Before describing this idea further and arguing for it, let me give a slightly
different example of it. In many high schools across the country, there are
student handbooks that have rules for students.
Students invariably seek loopholes in the rules in order to do something
they know will anger the school officials but which will not be punishable
because it is not expressly forbidden.
Typically that act is then added by school officials to the ensuing
year’s handbook, so that each year the list of forbidden acts grows
substantially larger, often becoming unwieldy.
However, students are typically creative enough that they can figure out
behaviors no administrator would have thought to specifically forbid. My remedy for this is to have but one rule:
if a student intentionally does something wrong that s/he ought to know is
wrong, s/he will be punished in proportion to the behavior unless there is a truthful,
plausible, and legitimate excuse or mitigating circumstances. That takes away the incentive to find
loopholes in formal rules because there are no formal rules, no formal system,
and therefore no loopholes. Loopholes
are products of legalism or the “letter of the law”, not the spirit of laws. By
having a law that is only about the spirit
of doing right instead of wrong, the loophole problem is avoided.
On the opposite side, such a policy will also prevent mistakes like the
suspension of the girl with the Ibuprofen, since she will not have
broken a rule that should not have existed in the first place in the
form it had. In other words, people will not be prosecuted for
acts which are illegal but yet moral; and they will not avoid
prosecution or punishment by committing wrong acts which are
legal. There would be no distinction or difference between what
is legal and what is right or moral. And there would be no
difference between what is wrong and what is illegal.
The immediate apparent problems with my suggested approach are three-fold: (1) one could be charged with anything at any time without having any way of knowing what prosecutors or police consider wrong, or without knowing what is wrong (2) some moral wrongs might not be something a person would have thought about, so even if s/he should have known better in some sense, the fact s/he didn’t seems to mitigate against his/her culpability, though under the system I propose, it would not, and (3) self-righteous or (religiously) zealous prosecutors or police might have a whole raft of behaviors they consider wrong that a portion of the population holds to be perfectly acceptable, making them essentially legislators as well as law enforcement officers.

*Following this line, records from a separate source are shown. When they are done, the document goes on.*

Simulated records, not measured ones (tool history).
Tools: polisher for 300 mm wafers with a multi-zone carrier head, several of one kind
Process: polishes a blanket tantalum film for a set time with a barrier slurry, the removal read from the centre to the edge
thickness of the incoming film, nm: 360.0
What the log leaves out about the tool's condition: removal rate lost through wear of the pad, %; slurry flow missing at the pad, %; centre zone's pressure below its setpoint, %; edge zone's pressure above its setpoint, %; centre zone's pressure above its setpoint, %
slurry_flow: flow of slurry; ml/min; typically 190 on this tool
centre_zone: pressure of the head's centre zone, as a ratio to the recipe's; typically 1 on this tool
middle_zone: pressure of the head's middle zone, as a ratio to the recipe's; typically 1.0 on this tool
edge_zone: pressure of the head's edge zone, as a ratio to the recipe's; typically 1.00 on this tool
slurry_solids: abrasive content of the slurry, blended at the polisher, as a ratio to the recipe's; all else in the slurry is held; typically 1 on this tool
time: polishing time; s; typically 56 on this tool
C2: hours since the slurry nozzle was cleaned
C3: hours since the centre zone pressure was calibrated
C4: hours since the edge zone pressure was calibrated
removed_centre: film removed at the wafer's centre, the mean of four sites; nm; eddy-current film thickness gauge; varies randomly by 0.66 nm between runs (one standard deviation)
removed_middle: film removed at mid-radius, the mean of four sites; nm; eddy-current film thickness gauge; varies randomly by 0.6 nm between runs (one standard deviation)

There are answers to each of these issues. The law itself is complex. Knowledge of what is legal or illegal is at least as difficult, if not far more difficult than knowledge of what is morally right and wrong. Tax law in particular is often very complex. Yet we are all expected to comply with the law. Legal experts are hired. Sometimes they disagree. Sometimes government disagrees and prosecutes people for behavior legal experts have said was not illegal. Most people are in the unfortunate position with regard to attorneys and accountants that satirist Dave Barry pointed out when he said he had to hope that whenever his accountant prepared his income tax return, that the accountant would not be in a prankish mood. Dave is responsible for the results on his tax forms but, like most of us, has no understanding of what he is signing. Many of us are in the same boat with regard to legal advice from lawyers; we cannot distinguish what is sound from what is unsound. Often we cannot even understand the legal terms used in a legal document; we only know what the document is supposed to mean or what our attorneys tell us it means.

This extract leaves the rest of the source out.